In order to estimate $P_u(w|X)$ in a Bayesian maner, the expected value of $P_u^{HPY}(w|S)$ is calculated under the CRF $P(S|X)$ by $P_u^{HPY}(w|X) = \sum_{S} {P_u^{HPY}(w|S)P(S|X)} \approx \frac{1}{L}\sum){l=1}^{L}P_u^{HPY}(w|S_l}$ using Gibbs sampling where $L$ is the number of many iid seating arrangements sampled from $p(S|X)$. The Gibbs sampling is carried out by adding all customers according to a posterior CRF, where each customer $x_m = w$ sits at a new or existing table, then a customer $x_m$ is selected randomly and removed from the tree and all proxies and tables which become empty are also removed, and $x_m$ is added into the tree again according to the posterior CRF. The $d_0, \cdots, d_{n-1}$ and $\th_0, \cdots ,\th_{n-1}$ parameters are set as beta and gamma prior distributions and their values are sampled from posterior distributions.

HPYLM forces all customers to enter restaurants at depth $n-1$; the variable-order PY language model (VPYLM) allows each customer to enter a restaurant at variable depth. Chords $x_m$ are associated with a latent variable $z_m$ that indicates the value of $n$; all possible values of $z_m$ are considered, making it an infinity-gram model. To determine $z_m$, $x_m$ descends the tree following $\phi \rightarrow x_{m-1} \rightarrow x_{m-2} \rightarrow \cdots$ by backtracking the context $u$, stopping at restaurant $u_i$ with probability $\et_u_i$, giving $z_m = n$ probability $P_u(n|\et) = \et_u_{n-1} \prod_{i=0}^{n-2}(1-\et_u_i)$. A beta prior distribution with parameters $\al$ and $\be$ is placed on $\et$ so that $p(\et) = \sum_{u\in tree}Beta(\et_u|\al,\be)$. Given $z_m$, $x_m$ is determined according to a CRF with seating arrangement $S$, predicting chord $w$ following context $u$ by $P_u^{VPY}(w|S) = \sum_n P_u^{VPY}(w|n, S)P_u(n|S)$ where $P_u^{VPY}(w|n, S)$ is obtained from the giant $P_u^{HPY}(w|X)$ equation above and $P_u(n|S) = \int P_u(n|\et)p(\et|S)d\et$. The predictive distribution is found as in HPYLM, except that VPYLM needs to sample $z_m$ from its posterior distribution before adding customer $x_m$ to the tree by $P_u(n|S, w)\propto P_u(w, n|S) = P_u^{VPY}(w|n,S)P_u(n|S)$.

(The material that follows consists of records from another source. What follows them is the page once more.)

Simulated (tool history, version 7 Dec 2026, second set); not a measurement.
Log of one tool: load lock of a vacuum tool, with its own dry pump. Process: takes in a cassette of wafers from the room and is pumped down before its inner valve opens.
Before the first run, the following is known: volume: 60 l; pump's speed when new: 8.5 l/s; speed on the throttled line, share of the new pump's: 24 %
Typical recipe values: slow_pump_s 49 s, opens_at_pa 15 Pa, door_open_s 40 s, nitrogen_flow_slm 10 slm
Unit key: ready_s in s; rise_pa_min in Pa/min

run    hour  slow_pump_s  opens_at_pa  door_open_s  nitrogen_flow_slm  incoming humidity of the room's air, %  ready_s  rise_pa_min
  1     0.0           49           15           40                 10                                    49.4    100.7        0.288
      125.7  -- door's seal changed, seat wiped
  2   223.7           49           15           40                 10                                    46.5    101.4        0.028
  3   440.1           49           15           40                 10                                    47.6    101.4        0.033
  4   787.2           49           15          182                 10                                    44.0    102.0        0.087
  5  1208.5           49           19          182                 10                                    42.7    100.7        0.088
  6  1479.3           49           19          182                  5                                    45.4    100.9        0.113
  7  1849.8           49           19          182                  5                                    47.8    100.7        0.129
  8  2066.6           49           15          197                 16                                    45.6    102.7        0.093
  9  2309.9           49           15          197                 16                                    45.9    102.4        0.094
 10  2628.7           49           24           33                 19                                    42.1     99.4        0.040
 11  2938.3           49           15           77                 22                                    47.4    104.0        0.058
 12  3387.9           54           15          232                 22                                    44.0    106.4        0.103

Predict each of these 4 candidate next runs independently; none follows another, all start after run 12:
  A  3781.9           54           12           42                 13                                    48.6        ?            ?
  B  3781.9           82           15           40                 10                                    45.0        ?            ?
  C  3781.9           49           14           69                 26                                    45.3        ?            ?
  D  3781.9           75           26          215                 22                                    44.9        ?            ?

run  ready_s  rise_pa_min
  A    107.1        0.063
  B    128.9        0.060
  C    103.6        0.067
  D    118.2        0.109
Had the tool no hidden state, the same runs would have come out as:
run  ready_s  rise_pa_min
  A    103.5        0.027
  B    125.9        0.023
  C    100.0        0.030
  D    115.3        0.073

To define a finite vocabulary even though the vocabulary is growing steadily, NPYLM was formulated using a global base measure $G_0$ over a countable infinite number of variable-length words. In language modeling, a spelling model based on letter-level VPYLM is given as a global base measure $G_0$ of a word-level VPYLM, regarding each word as a sequence of letters following a letter-level CRF where the word length is assumed to follow a Poisson distribution.

## Vocabulary-free infinity-gram model

A vocabulary-free infinity-gram model can be created by extending modern nonparametric n-gram models. In this way, the distribution of a next chord can be formalized with a probabilistic generative model of chord sequences, each chord sequence can have variable length, and any combination of notes can constitute a chord. A chord sequence model can be proposed similarly to the NPYLM model, except that chords are simultaneous combinations of notes and words are temporal sequences of letters.

Chords can be handled by formulating a probabilistic model based on the component notation as a global base measure of $G_0$ of a chord-level VPYLM, with each chord $w$ written as $w_0:w_1 \cdots w_{12}$ with $w_0$ following a 13-dimensional discrete distribution and the components following Bernoulli distributions $G_0(w) = p(w|\pi, \tau) = \pi_w_0 \sum_{i=1}^{12}\tau_i^{w_i}(1-\tau_i)^{1-w_i}$ where $\pi = \{\pi_C,\pi_{C#} \cdots, \pi_N\}$ represents the probabilities of each pitch class and “N” (no chord) and $\tau = \{\tau_1, \cdots \tau_12\}$ indicates the existence probabilities of the respective degrees with prior distributions $p(\pi, \tau) = Dir(\pi|a_0)\prod_{i=1}^{12}Beta(\tau_i|b_0, c_0)$ with parameters $a0, b0, c0 = .5$.

Given a seating arrangement $S$, the posterior distribution of $\pi$ and $\tau$ can be calculated as $p(\pi, \tau) = Dir(\pi|a_0 + n)\prod_{i=1}^{12}Beta(\tau_i|b_0 + n_i, c_0 + \bar{n}_i)$ where $v$ is one of the pitch classes or “N”, $n_v$ is the number of tables serving dishes with root note $v$ in the restaurant $\phi$, $n_i$ is the number of tables serving dishes with the $i$-th note in $\phi$, and $\bar{n}_i$ is the number of tables serving dishes without the $i$-th note in $\phi$. The predictive distribution of the next chord and the Gibbs sampling algorithm are as in VPYLM, except when a customer sits at a new table in the root restaurant, the values of $n_v$ and $n_i$ or $\bar{n}_i$ are incremented according to the components of the target chord and are incremented when a table is removed.

To test this model, chord sequences for 137 major-scale Beatles songs were used after transposition to C-major key, comprising of 10761 chords with 103 chord types for label-based notation and 149 chord types for component-based notation. The effectiveness of the infinity-gram model was compared to a variety of existing methods and the HPYLM and VPYLM models incorporating the vocabulary-free base measure $G_0$ using label-based notation. The effectiveness of vocabulary-free modeling in component-based notation was also measured. All tests used 10-fold cross validation with perplexity (average number of next-chord candidates) as the metric. VPYLM yielded the lowest perplexity in the label-based model, with best performance with $n$ was marginalized out, taking all possibilities into account. For the component-based model, vocabulary-free VPFYLM yielded perplexity substantially lower than the other models, suggesting robustness to sparseness.